Chapter 7 Project

Project Members and Roles

Members	Exercises
Vishnu Aerva	2, 5, 7, 16
Mark Archual	11, 12, 15
Esra Celik	14, 17, 18, 19

Topic Summary

Our group was tasked with studying Lebesgue’s Criterion for Riemann Integration.

Motivation

Riemann integration provides us with a foundation to define integration, even if a function is not perfectly continuous. However, Riemann integration does not cover all discontinuous functions, which may lead to the question, how discontinuous can a function be, and still maintain some form of integrability? What other definitions of integration exist, and how do expand upon, Riemann integration?

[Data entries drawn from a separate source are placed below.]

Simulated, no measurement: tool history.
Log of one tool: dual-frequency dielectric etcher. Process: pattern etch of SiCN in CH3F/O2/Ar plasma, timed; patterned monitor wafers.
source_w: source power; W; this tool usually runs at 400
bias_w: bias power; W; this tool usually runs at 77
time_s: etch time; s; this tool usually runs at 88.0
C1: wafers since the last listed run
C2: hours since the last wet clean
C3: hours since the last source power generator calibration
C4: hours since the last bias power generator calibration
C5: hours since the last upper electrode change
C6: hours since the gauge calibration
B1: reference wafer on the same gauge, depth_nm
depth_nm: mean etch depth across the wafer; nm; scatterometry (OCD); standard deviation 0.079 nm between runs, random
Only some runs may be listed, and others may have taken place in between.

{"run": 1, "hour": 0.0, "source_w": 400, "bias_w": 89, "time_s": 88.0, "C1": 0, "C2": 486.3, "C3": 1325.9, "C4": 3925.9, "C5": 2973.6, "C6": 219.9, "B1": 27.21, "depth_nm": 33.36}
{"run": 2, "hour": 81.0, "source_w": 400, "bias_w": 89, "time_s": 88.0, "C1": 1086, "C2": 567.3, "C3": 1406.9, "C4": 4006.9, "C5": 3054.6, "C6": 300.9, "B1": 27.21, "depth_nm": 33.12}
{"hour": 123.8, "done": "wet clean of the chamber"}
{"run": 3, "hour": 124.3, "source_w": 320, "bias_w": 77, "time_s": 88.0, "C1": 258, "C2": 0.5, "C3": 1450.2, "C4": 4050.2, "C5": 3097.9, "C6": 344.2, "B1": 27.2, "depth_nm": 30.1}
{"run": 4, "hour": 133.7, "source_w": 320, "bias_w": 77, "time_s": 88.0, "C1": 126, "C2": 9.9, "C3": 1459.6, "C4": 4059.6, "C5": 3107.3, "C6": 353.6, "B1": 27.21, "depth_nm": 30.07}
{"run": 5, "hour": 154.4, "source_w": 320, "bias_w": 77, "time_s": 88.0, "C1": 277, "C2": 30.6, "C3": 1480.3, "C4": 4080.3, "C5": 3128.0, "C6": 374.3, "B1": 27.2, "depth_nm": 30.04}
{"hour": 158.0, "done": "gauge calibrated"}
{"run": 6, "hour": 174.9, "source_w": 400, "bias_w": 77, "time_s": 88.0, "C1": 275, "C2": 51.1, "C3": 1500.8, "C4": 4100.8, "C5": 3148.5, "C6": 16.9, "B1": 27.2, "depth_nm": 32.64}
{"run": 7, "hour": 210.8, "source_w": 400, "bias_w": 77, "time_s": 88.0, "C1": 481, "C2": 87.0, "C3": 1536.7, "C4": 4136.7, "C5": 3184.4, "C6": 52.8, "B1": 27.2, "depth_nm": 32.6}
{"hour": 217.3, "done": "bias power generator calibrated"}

As shown in the book, Thomae’s function and Dirichlet’s function can provide some useful contrast for the scenario described above.

Dirichlet Thomae

Observe that thomae’s function, while certainly discontinuous one can construct the necessary conditions to show that it is indeed Riemann integrable (see Exercise 7.6.2). Dirichlet’s function does not fit the criteria, due to it being discontinuous at every point in its domain (as discussed in class). Dirichlet’s function is just an example, of many functions that fail to be Riemann integrable, so the need for a stronger form of integration is certainly justified.

Theory

Lebesgue’s Criterion for Riemann Integrability relies on two key definitions.

Sets of Measure Zero

A set $A \subseteq \mathbb{R}$ has measure zero if, for all $\epsilon > 0$, there exists a contable collection of open intervals, $O_n$ wiht the property that A is contained in the union of all of the intervals $O_n$ and the sum of the lengths of all of the intervals is less than or equal to $\epsilon$. More precisely, if $\lvert O_n \rvert$ refers to the length of the interval $O_n$, then we have $\ldots$

See Exercise 7.6.5 for more details.

$A \subseteq \cup_{n=1}^{\infty} O_n$

and

$\sum_{n=1}^{\infty} \lvert O_n \rvert \leq \epsilon$

$\alpha$-Continuity

Let $f$ be defined on $[a,b]$ and let $\alpha > 0$. The function $f$ is $\alpha$-continuous at $x \in [a,b]$ if there exists $\delta > 0$ such that for all $y,z \in (x - \delta, x + \delta)$ it follows that $\lvert f(y) - f(z) \rvert < \alpha$

See Exercise 7.6.7 for more information.

Lebesgue’s Criterion for Riemann Integrability

Let $f$ be a bounded function defined on the interval $[a,b]$. Then, f is Riemann-integrable if and only if the set of points where $f$ is not continuous has measure zero.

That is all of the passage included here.